2021News

Local justice goes after people smugglers after at least five Dominicans die in Mexico crash

East Santo Domingo District Attorney’s Office announced the dismantling of a network that trafficked Dominicans who died in Mexico when attempting to illegally travel to the United States. The corpses of six Dominicans who died in the Chiapas crash are expected to arrive on a flight on Christmas Day.

The District Attorney’s Office of Santo Domingo East and North say they have dismantled, in coordination with the Specialized Prosecutor’s Office against Trafficking in Persons and Smuggling of Migrants, an international human trafficking network used by at least three of the Dominicans who died in the truck crash on the highway in Chiapas, Mexico.

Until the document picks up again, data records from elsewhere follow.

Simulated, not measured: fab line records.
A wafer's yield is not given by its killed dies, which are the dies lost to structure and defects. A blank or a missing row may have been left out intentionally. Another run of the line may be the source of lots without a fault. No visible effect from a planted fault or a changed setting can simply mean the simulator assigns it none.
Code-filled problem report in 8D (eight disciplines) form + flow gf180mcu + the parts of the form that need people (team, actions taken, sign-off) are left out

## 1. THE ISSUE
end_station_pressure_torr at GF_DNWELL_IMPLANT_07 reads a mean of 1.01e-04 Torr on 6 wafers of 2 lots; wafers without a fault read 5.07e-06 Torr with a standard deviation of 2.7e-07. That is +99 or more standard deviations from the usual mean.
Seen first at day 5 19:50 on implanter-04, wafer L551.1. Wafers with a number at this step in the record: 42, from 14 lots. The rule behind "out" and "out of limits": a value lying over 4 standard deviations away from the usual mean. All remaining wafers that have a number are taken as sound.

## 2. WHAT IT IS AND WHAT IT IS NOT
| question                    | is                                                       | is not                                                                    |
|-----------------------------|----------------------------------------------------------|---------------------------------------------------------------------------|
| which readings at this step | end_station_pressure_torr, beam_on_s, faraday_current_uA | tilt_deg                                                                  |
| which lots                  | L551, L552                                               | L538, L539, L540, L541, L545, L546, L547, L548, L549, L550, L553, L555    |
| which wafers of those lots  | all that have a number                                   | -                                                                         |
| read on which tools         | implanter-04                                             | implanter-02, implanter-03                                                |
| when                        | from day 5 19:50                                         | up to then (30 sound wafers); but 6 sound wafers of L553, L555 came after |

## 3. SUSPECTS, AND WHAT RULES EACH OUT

During an extensive operation carried out simultaneously in Baní and San Pedro de Macorís, the Prosecutor’s Office arrested Guillermo Guzmán Marcano, Leonel Antonio Méndez Arias (El Duro), Román Alberto Casalinovo Trinidad (Guardia), Santo Francisco Vizcaíno Guerrero and Jesús Antonio Martínez Díaz. The arrested have yet to be arraigned.

The arrests were made in raids coordinated by the Public Prosecutor’s Office with the help of the Special Division for the Investigation of Transnational Crimes (Deidet) of the National Police.

The arrested group is accused of promoting, inducing and financing the illicit trafficking of persons, in violation of Law 137-03, on Trafficking in Persons and Smuggling of Migrants, and Law 155-17, on Money Laundering, explained the chief prosecutor of the jurisdiction, Milcíades Guzmán Leonardo.

The investigations show that the dismantled network was dedicated to the trafficking of persons from Santo Domingo to the United States, through countries such as Panama, Guatemala and Mexico, to where the undocumented persons were transported in freight trailers.

Investigations are still ongoing. The Ministry of Foreign Relations reported on Tuesday that six Dominican fatalities in the Chiapas crash and three injured and seven missing nationals.

Members of the disbanded criminal organization charged up to $20,000 per person trafficked, for which they amassed sumptuous properties, including high-end vehicles.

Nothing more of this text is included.